Forest thinning helps reduce fires

Larry Harrell lhfotoware at hotmail.com
Thu Sep 19 18:43:27 EST 2002


rwm at nethere.net (caerbannog) wrote in message news:<e0bfcdc4.0209171805.17d51b6f at posting.google.com>...
> dwheeler at ipns.com (Daniel B. Wheeler) wrote in message 
> 
> .....
> 
> > compromise solution of pi equal to 3.
> > 
> > Forest thinning helps reduce fires.
> > 
> > So does clearcutting. For a while.
> > 
> > Daniel B. Wheeler
> > www.oregonwhitetruffles.com
> 
> There's an interesting article in the LA Times about logging and
> fires.  It can be found (for the time-being, at least) at
> http://www.latimes.com/news/nationworld/nation/
> la-na-logging17sep17013053.story?coll=la%2Dheadlines%2Dnation . 
> (Watch out for URL-wrap; registration may be required).
> 
> The usual caveats about newspaper articles that deal with
> scientific/environmental issues apply.

><I believe this is the article you found, full of innuendo and lies
and maybe ><even a tiny shred of truth.

>< Comments by poster throughout the article

September 17 2002  Los Angeles Times
Intense Logging Blamed for Wildfires
Forests: Legislators in the West say timber laws led to slew of big
burns, but statistics show heavy cutting in '70s, '80s may have caused
epidemic.
By BETTINA BOXALL
TIMES STAFF WRITER


The Bush administration's timber-cutting prescription for the West's
wildfire epidemic runs counter to the record of the last half century,
when large forest fires erupted on the heels of the heaviest logging
ever conducted by the U.S. Forest Service.

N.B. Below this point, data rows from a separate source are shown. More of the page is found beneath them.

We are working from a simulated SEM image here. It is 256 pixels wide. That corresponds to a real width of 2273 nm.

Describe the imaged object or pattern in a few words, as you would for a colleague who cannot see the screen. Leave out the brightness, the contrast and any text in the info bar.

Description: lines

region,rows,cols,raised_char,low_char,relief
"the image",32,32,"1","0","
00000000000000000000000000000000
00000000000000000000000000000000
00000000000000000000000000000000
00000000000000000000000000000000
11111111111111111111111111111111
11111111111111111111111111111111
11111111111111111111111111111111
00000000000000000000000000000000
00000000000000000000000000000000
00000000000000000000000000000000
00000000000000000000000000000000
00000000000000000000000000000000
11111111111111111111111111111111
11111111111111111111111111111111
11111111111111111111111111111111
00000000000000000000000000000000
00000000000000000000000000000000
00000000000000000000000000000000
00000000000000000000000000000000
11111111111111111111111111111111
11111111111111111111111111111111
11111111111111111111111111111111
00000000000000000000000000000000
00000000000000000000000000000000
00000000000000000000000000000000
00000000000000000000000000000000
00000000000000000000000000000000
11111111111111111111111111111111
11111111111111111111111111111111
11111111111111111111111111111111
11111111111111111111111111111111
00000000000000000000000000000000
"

In an initiative that could come up for a Senate vote any day, the
administration is seeking to waive environmental reviews to speed up
tree-cutting on up to 10 million acres of federal land at high risk of
wildfire.

While administration officials say the work is urgently needed to thin
out forests jammed with fire-prone, dense growth, the Forest Service's
own statistics show that the modern era of big burns began not in the
1990s, during a period of declining logging, but in the 1980s, when
trucks groaning with public timber headed for the mills.

>< Plying the emotional strings of liberal readers everywhere. Yes,
that was
>< BAD FORESTRY back then but, we will NEVER go back to that style of
logging.

In 1950, when about 3 billion board-feet were logged, a quarter of a
million acres of federal forests burned. Nearly six times that amount
went up in flames in 1988, when the harvest had climbed to nearly 12
billion board-feet.

In California, two forests now considered especially vulnerable to
fire by the Forest Service&#8212;Lassen and Plumas northeast of
Sacramento&#8212;also were among the state's most heavily logged
during the 1970s and '80s.

"There's no reduction in wildfire from past logging. We haven't seen
it," said Leon Neuenschwander, a fire ecologist who taught for 25
years at the University of Idaho.

>< He certainly doesn't mention NEW FORESTRY that addresses the fuels
problems >< by strict REMOVAL of logging slash. Also, new projects
take smaller trees
>< that do not create nearly as much slash as old growth trees.

Many experts say that by removing the largest and most fire-resistant
trees and replacing them with dense young growth, conventional logging
and tree planting practices helped create the conditions that stoke
wildfires.

"Partial cutting done historically typically aggravated the fire
hazard and made things worse when fire came along," said C. Phillip
Weatherspoon, an emeritus research forester with the Forest Service
who has written extensively on fire.

>< That doesn't include thinning. Thinning is a prelude to prescribed
fire.

That is not to say that he and Neuenschwander believe chainsaws should
be banished from the woods. They don't.

But "cutting is not always the same by a long shot," Weatherspoon
said.

He is one of many experts who advocate the removal of brush and dense
thickets of small trees as well as the use of deliberately set,
controlled fires to lessen the risks of major conflagrations in
western wild lands.

Cutting the Old Growth

Administration officials speak of the same need. But they also argue
that the taxpayer expense of such work could be offset if contractors
were allowed to take larger, marketable trees.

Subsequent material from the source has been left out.